Economics is an empirical science and results of empirical investigations are frequently cited and discussed in undergraduate level courses in many fields. Labour economics is among the subjects where econometric research plays an especially important role - any modern labour text contains references to dozens if not hundreds of papers reporting results of empirical studies. However, rarely (if ever) are students involved in doing empirical research in their own during their undergraduate studies by, e.g., replicating published investigations using the same or other, more recent data.
Often this lack of experience with "doing empirics" leads to a lack of "feeling" for the merits and limits of empirical research, hindering a deeper understanding of what's going on in the subject, and leading to a lack of motivation for conducting their own econometric research during graduate studies. Many teachers, especially if they are involved in empirical research in their day to day work, agree with this, but point to difficulties related to any course that gets students to perform their own statistical investigations: lack of experience with econometric theory and statistical software, lack of suitable data, lack of computer facilities, etc.

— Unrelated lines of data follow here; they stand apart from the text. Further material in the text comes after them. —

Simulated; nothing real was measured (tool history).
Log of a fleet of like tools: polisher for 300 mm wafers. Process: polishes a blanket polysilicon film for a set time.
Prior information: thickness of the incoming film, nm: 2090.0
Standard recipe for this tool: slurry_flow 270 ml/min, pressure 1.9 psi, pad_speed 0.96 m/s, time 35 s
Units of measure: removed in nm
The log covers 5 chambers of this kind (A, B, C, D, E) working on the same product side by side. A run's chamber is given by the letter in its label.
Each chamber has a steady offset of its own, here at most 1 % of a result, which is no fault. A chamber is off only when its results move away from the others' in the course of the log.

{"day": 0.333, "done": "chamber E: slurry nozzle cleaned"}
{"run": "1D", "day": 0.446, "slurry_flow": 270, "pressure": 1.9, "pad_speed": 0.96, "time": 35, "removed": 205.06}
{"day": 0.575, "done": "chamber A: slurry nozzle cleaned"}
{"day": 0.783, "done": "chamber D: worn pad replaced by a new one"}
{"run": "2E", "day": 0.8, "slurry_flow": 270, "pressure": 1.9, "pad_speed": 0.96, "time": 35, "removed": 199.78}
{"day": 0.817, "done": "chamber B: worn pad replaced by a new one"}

This paper reports on a one semester course in PC-aided empirical labour market research using "real life" micro data to show that due to the availability of low cost PCs, easy to handle econometric software packages, and large scale public use micro data any of these obstacles can quite easily be overcome.
Students have the usual background in micro and macroeconomics, maths and statistics. All students had an introductory course in computing, teaching them to use a PC (or Mac) for, eg., word processing or working with a spreadsheet program; the degree of experience with computers, however, varies greatly among students. Furthermore, only few students take an introductory course in econometrics.
The aim of the course is to familiarize students with doing empirical research on a PC using large scale micro data sets and econometric methods. Given the background described in the last section and the time constraint of 15 two-hour sessions, I proceed as follows:
In the first session students are introduced to the use of the PCs in the computer room - there are eight computers with an i486 processor, and three to four students have to share a PC. Furthermore, those who are not familiar with the DOS editor are introduced to TED, a small and easy to learn editor that comes with SHAZAM, the econometrics package used in the course. During this session, students create a file with a small sample data set consisting of eight variables (income, sex, age, education, etc.) for 30 people.
The second session introduces students to SHAZAM (WHITE 1993), a widely used econometrics package that is available for a number of platforms, and that can be used not only to perform descriptive statistics and econometric analyses, but to solve linear systems of equations (e.g. input-output models) and microeconomic general equilibrium models as well (cf. WAGNER 1994). The University of Lueneberg bought a campus license for SHAZAM, so students are allowed to copy the program and to use it on their own PCs at home legally.
To introduce students to SHAZAM I prepared and distributed an example job (with extensive lines of comment in it) that uses the sample data set created in session one to illustrate the following facilities: creating an output file; reading data from a file and printing data on the screen and to a file; generating new variables; doing conditional transformations (if - then - else); skipping observations; computing descriptive statistics.
Students are expected to have a copy of the SHAZAM handbook available, and they are asked to solve some problems using the sample data set mentioned during the session and after.
The third session introduces the micro data set. I use data from the 1990 wave of the ALLBUS, a household survey performed every second year since 1980 for a representative sample of the adult German population. These data are public use data available at low costs, and they are widely used in social science research. Moreover, the data can be distributed to students for teaching purposes (other than e.g. the strictly confidential data from the German household panel). The data come as an SPSS-PC export file with a voluminous printed codebook of several hundred pages. I prepared a raw data file covering all 3051 persons and a selection of 154 variables. These data sets were given to the students together with a copy of the relevant parts of the codebook.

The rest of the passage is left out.